From the Headmaster's desk
You may be aware that The Lord of the Rings is my favourite book and therefore not surprised that as a boy I played Dungeons and Dragons. Given that I have already confessed that I enjoy the occasional Dallas episode, I consider this revelation only a marginal deepening of embarrassment.
I played D&D with a handful of peers. One was the ‘Dungeon Master’ (DM): he established what lay behind doors and beyond mountains; he organized and arbitrated and, almost without exception, swatted our protests about the unlikelihood of scenarios and unfairness of challenges. The rest of us were characters on a campaign. We had to use our own ingenuity as well as our character’s particular skills. Therefore the game intentionally mimicked Tolkien’s fellowship (of nine, in that case) in The Lord of the Rings: the group had to have the right skills as a unit to complete the mission.

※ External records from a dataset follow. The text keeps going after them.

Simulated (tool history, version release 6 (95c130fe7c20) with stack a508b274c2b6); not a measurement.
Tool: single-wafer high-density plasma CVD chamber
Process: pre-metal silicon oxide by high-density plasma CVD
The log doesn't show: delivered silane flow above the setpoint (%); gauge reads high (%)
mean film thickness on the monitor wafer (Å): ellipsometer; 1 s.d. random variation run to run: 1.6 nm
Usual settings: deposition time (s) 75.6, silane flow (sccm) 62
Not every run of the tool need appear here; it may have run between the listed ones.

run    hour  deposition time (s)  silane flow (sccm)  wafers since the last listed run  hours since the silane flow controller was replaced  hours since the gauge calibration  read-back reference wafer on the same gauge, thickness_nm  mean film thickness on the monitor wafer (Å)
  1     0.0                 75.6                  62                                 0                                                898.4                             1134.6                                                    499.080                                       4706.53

The same applies in X-Men, the Fantastic Four, The Incredibles, and so on. In these films, talents are complementary and used for the benefit of the group. Kirk needs Spock and Scotty; James Bond needs M and Q. Ringo Starr was an influential drummer, and John Lennon didn’t say, as is sometimes claimed, that Starr ‘wasn’t the best drummer in the world… Let’s face it, he wasn’t even the best drummer in The Beatles’ – but in any case, the Beatles needed a bespoke drummer and McCartney, though talented enough, could not have done the job and made his own vital contribution. The Beatles could not have been a duo.
This principle was brought to my mind while working with a quartet of Year 8 (virtual) volunteers today. Their talents, though individually considerable and sometimes overlapping, were sufficiently distinct to make the whole greater than the sum of its parts, just as an orchestra blends sound to everyone’s advantage. I commented on this and the boys explained that working together was second nature: team sports, choirs, and orienteering were mentioned, as well as the custom of helping one another revise. Also today, in interview practice, a boy said to me that he didn’t like rugby ‘apart from the team aspect’. I smiled at a good answer.
Last night, at the end of Year 8 exam week, boys and parents cheered Mrs Kelly, who has overseen the operation. I have been fortunate to work with a Senior Management Team that is cohesive despite its differences; it was exciting on Wednesday to introduce the multi-talented quartet that will oversee next term’s Year 6 testing. I know that one of Sarah Essex’s many strengths is her ability to draw out the best in others, and Pilgrims’, at every level, relies on teamwork and diversity of talents. Every team is best served if its constituent parts supply different strengths.